I’m not one for long posts on religion, but with the Jewish festival of Pesach (Passover) upon us and Easter rapidly approaching, there are a few things worth noting.
Spring festivals have probably been going on since people began planting crops. Easter (and the Passover from which it descended) are both, at their heart, reinterpretations of pagan spring/fertility holidays. But that’s not news. Let’s (briefly) review the basics of these holidays.
Pesach is the Jewish festival that celebrates the (supposed) Exodus from Egypt. Over the last couple of thousand years there have been many interpretations and explications of the holiday, but most of the basics are about renewal. The liturgy and interpretations specify that all Jews are to remember that not only were our ancestors slaves and redeemed by God, but that each of us was, in a way, in Egypt, in bondage, and redeemed by God. Many liberal and reform Jews specifically relate their emancipation to modern oppression, and during the seder (the telling of the Passover story) will discuss modern moral crises. (My family’s original Haggadahs, called “The New Haggadah” from the late 40’s explicitly blended in themes of modern suffering and called on readers to oppose oppression wherever it is found.) The foods of the holiday, such as the unleavened bread and the bitter herbs, add a physical element to the remembrance.

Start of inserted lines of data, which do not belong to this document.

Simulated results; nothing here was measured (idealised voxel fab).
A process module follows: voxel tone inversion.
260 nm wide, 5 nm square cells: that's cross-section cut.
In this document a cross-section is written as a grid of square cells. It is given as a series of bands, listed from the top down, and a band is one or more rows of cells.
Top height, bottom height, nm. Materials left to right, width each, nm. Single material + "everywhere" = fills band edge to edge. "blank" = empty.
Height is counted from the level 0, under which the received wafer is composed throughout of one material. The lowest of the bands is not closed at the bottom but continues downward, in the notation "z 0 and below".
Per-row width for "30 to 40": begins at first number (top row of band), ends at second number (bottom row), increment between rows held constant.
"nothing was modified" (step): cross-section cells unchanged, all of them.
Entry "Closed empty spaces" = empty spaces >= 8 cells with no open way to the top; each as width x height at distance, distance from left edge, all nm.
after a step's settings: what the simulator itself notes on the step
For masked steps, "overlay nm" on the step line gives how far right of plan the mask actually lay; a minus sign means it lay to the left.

Easter, like Passover, is a holiday of redemption. In this case, it celebrates the (supposed) death and resurrection of Jesus Christ. While Pesach celebrates both a spiritual and physical redemption of the People, Easter, while telling of a physical salvation of sorts, relates more to a spiritual salvation and redemption.
Both holidays evoke an historical sacrifice: in the case of Pesach there is the slaughter of lambs to mark the doorposts of the Hebrews in Egypt, so that the Angel of Death will “pass over” their homes. In the case of Easter, it is the sacrifice of a different type of paschal lamb, the “lamb of God”, or Jesus, which allows death to pass over indefinitely, as it were.
Easter is essentially the Christian Passover (the Last Supper was a Passover meal), but these two holidays have a nasty history together. Before the destruction of European Jewry, one of the most popular anti-semitic memes was the “blood libel” This particular excuse for murder held that Jews needed to sacrifice Christian children to use their blood to make matzah, the traditional Passover bread. Combine this with the accusation of having “killed Jesus”, and Easter/Passover became a popular time for pogroms, or campaigns of violence and murder against Jews.
Many of my fellow atheists may find these details irrelevant, but I find religion endlessly fascinating. So, Happy Passover and Happy Easter, dear readers, and let’s try to focus on the positive messages of both holidays: freedom, redemption, fellowship, and good food. Hopefully, some of the bitter memories of the season will fade and be remembered in ritual rather than feared as a lurking danger.